There is no allegation in the breach of the broker’s duty. The allegation is Mr. Qureshi didn’t act in good faith with regard to this contract and that his lack of good faith and what he did or failed to do constitutes a breach of that contract … [Mr. Qureshi] has those duties to do what he was supposed to do with … regard to the closing documents and the repaving. None of that flows from the fact that he is also a broker.
¶17 In response, counsel for the Maciels indicated that he understood. Counsel did not seek to amend the pleadings to add any claim for monetary damages based on allegations that Javed had violated Wis. Stat. § 452.133 or his general duties as a broker.
¶18 Based on our review of the record, we agree with the Qureshis that the Maciels’ appellate argument with respect to Wis. Stat. § 452.133 is being improperly raised for the first time on appeal. It will not be addressed further.
II. Discretionary reversal
¶19 The Maciels argue that they are entitled to a reversal of the judgment based upon miscarriage of justice, citing Wis. Stat. § 752.35.[5] They argue:
Given the context of [Javed’s] nondisclosure of broker/seller interest and that [Javed] had a second buyer “in the wings” who offered a much higher price, the trial court should have regarded [Javed’s] statutory breaches and the Qureshi[s’] other breaches and failures as material breaches and awarded damages to the Maciels.
The Maciels also offer twelve allegations which, they contend, support their argument that the Qureshis materially breached the contract.
¶20 In effect, the Maciels are improperly attempting to relitigate the case in this court. “The trial court’s findings of evidentiary facts will not be disturbed on appeal unless they are clearly erroneous.” State v. Thomas J.W., 213 Wis. 2d 264, 268, 570 N.W.2d 586 (Ct. App. 1997); see also Wis. Stat. § 805.17(2). The Maciels suggest the findings are erroneous because they disagree with the trial court’s credibility assessments. For example, they argue: “The trial court believed [Javed’s] testimony that [he] was extremely concerned about time and that he could not wait two weeks after the last possible closing date according to the contract to sell the property…. However, the facts reveal that the sale did wait.” The Maciels fail to recognize that when the trial court is the finder of fact and there is conflicting testimony, the trial court is the ultimate arbiter of credibility. See Gehr v. City of Sheboygan, 81 Wis. 2d 117, 122, 260 N.W.2d 30 (1977).

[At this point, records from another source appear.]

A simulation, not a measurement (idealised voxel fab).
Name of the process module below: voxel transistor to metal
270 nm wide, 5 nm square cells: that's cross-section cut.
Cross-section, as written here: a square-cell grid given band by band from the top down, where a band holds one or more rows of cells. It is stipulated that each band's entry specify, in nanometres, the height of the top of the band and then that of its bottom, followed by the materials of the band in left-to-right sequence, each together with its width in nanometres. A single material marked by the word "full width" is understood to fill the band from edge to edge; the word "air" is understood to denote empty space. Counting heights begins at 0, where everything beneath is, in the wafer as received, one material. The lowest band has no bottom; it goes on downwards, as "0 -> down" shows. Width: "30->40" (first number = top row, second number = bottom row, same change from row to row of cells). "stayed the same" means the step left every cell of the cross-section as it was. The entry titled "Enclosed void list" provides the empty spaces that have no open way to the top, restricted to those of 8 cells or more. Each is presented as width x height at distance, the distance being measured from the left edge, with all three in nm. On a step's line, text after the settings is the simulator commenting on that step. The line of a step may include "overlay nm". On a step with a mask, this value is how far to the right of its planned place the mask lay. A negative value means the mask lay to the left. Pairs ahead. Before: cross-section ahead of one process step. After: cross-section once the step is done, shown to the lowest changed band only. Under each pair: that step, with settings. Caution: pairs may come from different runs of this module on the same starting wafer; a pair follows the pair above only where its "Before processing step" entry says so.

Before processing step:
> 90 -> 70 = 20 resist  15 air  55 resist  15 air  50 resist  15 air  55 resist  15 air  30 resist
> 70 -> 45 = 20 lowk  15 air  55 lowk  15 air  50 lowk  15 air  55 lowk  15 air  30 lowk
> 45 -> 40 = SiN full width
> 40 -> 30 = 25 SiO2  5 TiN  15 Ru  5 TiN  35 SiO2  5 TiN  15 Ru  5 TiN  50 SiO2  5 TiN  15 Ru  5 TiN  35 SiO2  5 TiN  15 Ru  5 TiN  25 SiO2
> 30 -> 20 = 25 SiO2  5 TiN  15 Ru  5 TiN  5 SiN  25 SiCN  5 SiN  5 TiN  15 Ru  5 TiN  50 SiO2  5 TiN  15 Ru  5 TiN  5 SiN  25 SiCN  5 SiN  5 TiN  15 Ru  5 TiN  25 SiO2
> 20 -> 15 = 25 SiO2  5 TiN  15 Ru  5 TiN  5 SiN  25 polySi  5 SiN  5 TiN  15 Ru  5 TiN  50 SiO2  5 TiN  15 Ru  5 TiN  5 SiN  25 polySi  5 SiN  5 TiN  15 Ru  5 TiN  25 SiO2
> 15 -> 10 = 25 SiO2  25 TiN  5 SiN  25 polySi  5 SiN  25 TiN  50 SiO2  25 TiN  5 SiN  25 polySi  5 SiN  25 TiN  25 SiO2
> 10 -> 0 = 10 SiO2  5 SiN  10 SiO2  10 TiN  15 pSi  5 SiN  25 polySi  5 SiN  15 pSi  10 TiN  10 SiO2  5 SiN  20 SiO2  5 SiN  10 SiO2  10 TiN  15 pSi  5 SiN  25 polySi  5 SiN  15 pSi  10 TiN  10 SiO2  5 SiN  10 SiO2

¶21 The Maciels have not convinced this court that any of the trial court’s findings are clearly erroneous, or that the Maciels are entitled to a discretionary reversal because justice has miscarried. We affirm the judgment.
III. The Qureshis’ allegations that the action
and appeal are frivolous
¶22 In their brief, the Qureshis argue that the Maciels filed both a frivolous action and appeal. They seek an award of actual attorney fees for both the appeal and the underlying action.
¶23 Like the Maciels, the Qureshis have raised an issue for the first time on appeal. They did not move the trial court for sanctions based on the filing of the underlying action. They did argue that the Affidavit of Interest in Property and Lis Pendens were slanders of title because they were frivolous, but the trial court rejected this argument, concluding that the Maciels had argued for a good faith extension of the law. The Qureshis did not appeal that finding or the dismissal of their counterclaim. We decline to consider further their argument that the underlying action was frivolous. See Wirth, 93 Wis. 2d at 443.
¶24 We also disagree that the Maciels’ appeal was frivolous. Although discretionary reversals based on clearly erroneous findings of fact are rare, the Maciels are entitled to argue the issue. Furthermore, the Qureshis’ general allegation, without references to specifics, that the Maciels “have misquoted and misrepresented the record in arguing this appeal” is insufficient to justify the imposition of sanctions on appeal. We decline to award the Qureshis their attorney fees for the underlying action or this appeal.
By the Court.—Judgment affirmed.
This opinion will not be published. See Wis. Stat. Rule 809.23(1)(b)5.
[1] The Maciels do not contest that portion of the judgment dismissing the third-party complaint against Matt Thomas and First Weber Group, Inc., who are not parties to this appeal.
[2] At trial, Javed testified that he had gone by “David” all of his life, but that his name is legally Javed. He testified that the name registered with the MLS is David.
[3] The Honorable Timothy G. Dugan denied the motions for summary judgment. The case subsequently was transferred to the Honorable Francis T. Wasielewski by judicial assignment.
[4] All references to the Wisconsin Statutes are to the 2001-02 version unless otherwise noted.
[5] Wisconsin Stat. § 752.35 provides:
Discretionary reversal. In an appeal to the court of appeals, if it appears from the record that the real controversy has not been fully tried, or that it is probable that justice has for any reason miscarried, the court may reverse the judgment or order appealed from, regardless of whether the proper motion or objection appears in the record and may direct the entry of the proper judgment or remit the case to the trial court for entry of the proper judgment or for a new trial, and direct the making of such amendments in the pleadings and the adoption of such procedure in that court, not inconsistent with statutes or rules, as are necessary to accomplish the ends of justice.